Get ready for December 30

Mahfuzur Rahman
Thursday, November 26th, 2015

Hot on the heels of three city polls, the Election Commission is now honking the horn for elections to 234 municipalities. The city corporation elections held on April 28 in Bangladesh this year had been much of a barn-burner — at least during the electioneering. And the country is again heading towards more local body elections — municipality polls — on December 30 next. These elections are expected to add some more spark to the national politics for its quasi political make-up. So, it is time for the electorate to get educated — if not excited — because these are going to be the most consequential elections in the country’s history. All signs surely point to a wild and wooly elections.


With the announcement of the schedule for elections to the 234 municipalities, the country’s political landscape has started heating up. Though the people of Bangladesh nurture huge enthusiasm about elections, no matter whether those are local or national ones, the country’s election system has yet to take the institutional shape as it is always vulnerable to violence, fraud, manipulation, intimidation and other regularities one can name. The announcement of the election schedule has enthused the ruling quarter more than any others because they are better prepared for it. They are happy thinking that they will be able to harvest better since BNP looks unable to come up with an effective election strategy to put up a strong fight.


Having failed to stage a comeback to the political landscape following its failure in its two successive movements in 2014 and 2015, the BNP of Khaleda Zia finds it hard how to put its house in order. The party rank and file is now demoralised as there is no sign in sight that it can bounce back. More importantly, the successive election boycotts by the party have, in fact, dampened the spirit of its midlevel leaders and grassroots workers, exposing that it has lost the strength to fight back though it claims that it has a greater popularity than the ruling Awami League.


Press reports have already made it clear that Jatiya Party (JaPa) of former military ruler HM Ershad is ready to join the municipality polls with its leaders saying that are going to fight the elections independently as they want competitive polls. They have also collected the lists of possible candidates by the time.


Despite having its worry about overall polls atmosphere, the BNP is also silently getting ready to join the elections. But, the civil society members and BNP leaders are not happy the way the election process is moving on. Local government experts are of the opinion that the government decision to go to the polls with a halfhearted dual system is unlikely to yield any positive result.
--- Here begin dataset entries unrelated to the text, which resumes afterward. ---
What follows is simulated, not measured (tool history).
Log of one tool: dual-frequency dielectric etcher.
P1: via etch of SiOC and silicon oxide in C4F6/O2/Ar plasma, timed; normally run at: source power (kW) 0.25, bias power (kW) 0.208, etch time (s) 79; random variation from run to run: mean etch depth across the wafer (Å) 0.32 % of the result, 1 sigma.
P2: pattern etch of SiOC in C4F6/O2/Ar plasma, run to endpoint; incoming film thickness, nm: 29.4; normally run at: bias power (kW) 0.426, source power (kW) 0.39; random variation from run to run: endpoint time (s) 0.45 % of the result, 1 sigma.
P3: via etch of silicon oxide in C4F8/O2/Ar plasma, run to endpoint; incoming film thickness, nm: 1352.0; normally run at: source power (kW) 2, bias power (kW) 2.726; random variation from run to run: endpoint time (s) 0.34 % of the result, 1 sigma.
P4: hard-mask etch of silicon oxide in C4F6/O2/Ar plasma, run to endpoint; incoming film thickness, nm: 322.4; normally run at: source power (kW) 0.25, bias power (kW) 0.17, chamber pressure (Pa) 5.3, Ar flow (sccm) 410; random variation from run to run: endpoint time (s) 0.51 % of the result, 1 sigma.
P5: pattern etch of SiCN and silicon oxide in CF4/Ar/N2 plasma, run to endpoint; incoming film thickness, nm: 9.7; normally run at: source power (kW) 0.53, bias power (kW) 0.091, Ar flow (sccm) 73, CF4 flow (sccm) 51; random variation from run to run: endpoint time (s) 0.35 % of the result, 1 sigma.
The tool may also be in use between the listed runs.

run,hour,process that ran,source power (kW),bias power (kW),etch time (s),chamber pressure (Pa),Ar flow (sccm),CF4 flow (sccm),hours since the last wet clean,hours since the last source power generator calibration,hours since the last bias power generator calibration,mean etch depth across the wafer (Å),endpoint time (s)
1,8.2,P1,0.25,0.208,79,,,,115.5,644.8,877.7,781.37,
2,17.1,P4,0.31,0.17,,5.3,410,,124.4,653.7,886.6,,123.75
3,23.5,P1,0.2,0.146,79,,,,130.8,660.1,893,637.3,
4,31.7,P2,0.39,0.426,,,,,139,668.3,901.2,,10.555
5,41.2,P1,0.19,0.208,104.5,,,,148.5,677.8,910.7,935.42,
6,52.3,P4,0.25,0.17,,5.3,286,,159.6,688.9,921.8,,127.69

They fear that holding the elections in a hurried manner without having a concrete decision in place will spark off violence as the latest amendment to a local government law allows only the chairman and mayoral candidates of municipality elections to be in the race with political identity but the councilor candidates will not be able to avail of using the party symbols. Political observers think the administration risks violence if the elections are held with the amended two rules, an argument turned down by the ruling party leaders.


Awami league leaders think there is no possibility of violence during the election as the law-and-order situation across the country is now much better than any time before. They say that everything is now under good control of the government as it has been able to rein in the troublemakers after the so-called 92–day movement of the opposition and the government will in no way allow these bad elements to raise their ugly heads again.


Right after the announcement of the election schedule by the Election Commission, BNP leaders at a press briefing aired an apprehension that the municipality polls are unlikely to be fair as those are going to be held under halfhearted party banners. In support of their contention, they said local body elections in recent years were not credible when those were held in an apolitical manner. As this is going to happen on party line partially there is no chance of fair voting as the government will try to get the ruling party candidates win the elections. So, they said, the municipalities which are now on stake for the polls are set to see widespread violence because of the government’s lackadaisical rules.


Political analysts insist that the BNP should not boycott the elections this time even if there are ‘provocations’. Boycotting the elections, they argue, will create a skewed situation across the political spectrum, which will only dampen the spirit of the electorate. The opposition political parties should be in their election race, no matter what. Any further election boycott will set them, particularly the BNP, on a course for oblivion.


According to the political observers, the upcoming municipality polls are also a test for the Election Commission and also for the administration to prove that they are creating a greater political space for all and thus helping the country’s nascent democracy to take its natural shape. Though the Commission has already announced that it will be tough enough to ensure the security of voters, opposition political parties has not taken it into confidence as they always accuse it of playing a biased role.


Given their previous records of whimsical political decisions, local government experts and civil society members said the opposition political parties should join the December-30 municipality elections to help restore the election mood of the nation. Maybe the upcoming election will also see the same irregularities as we saw in the past, but the participation of all political parties will help the electorate to refresh their mood. A ruined or immature election system, they think, cannot be fixed overnight. Election irregularities are part of political reality. Vote fraud and irregularities are also reported from mature and developed democracies.


To put in place a sustainable and credible election system, our political parties need to work hard from their respective positions with their undivided focus on the Election Commission. At the end of the day it is the Election Commission which holds elections. After all it is the Election Commission that builds an all-acceptable election system in cooperation with the political parties. There should be faith that you can use institutions in order to affect the political culture. Institutions themselves can shape political culture.


More importantly, local government institutions can be the driving forces for bringing about the much-sought change in our political culture. Local governments should be used for political change because they are the wheels of democracy.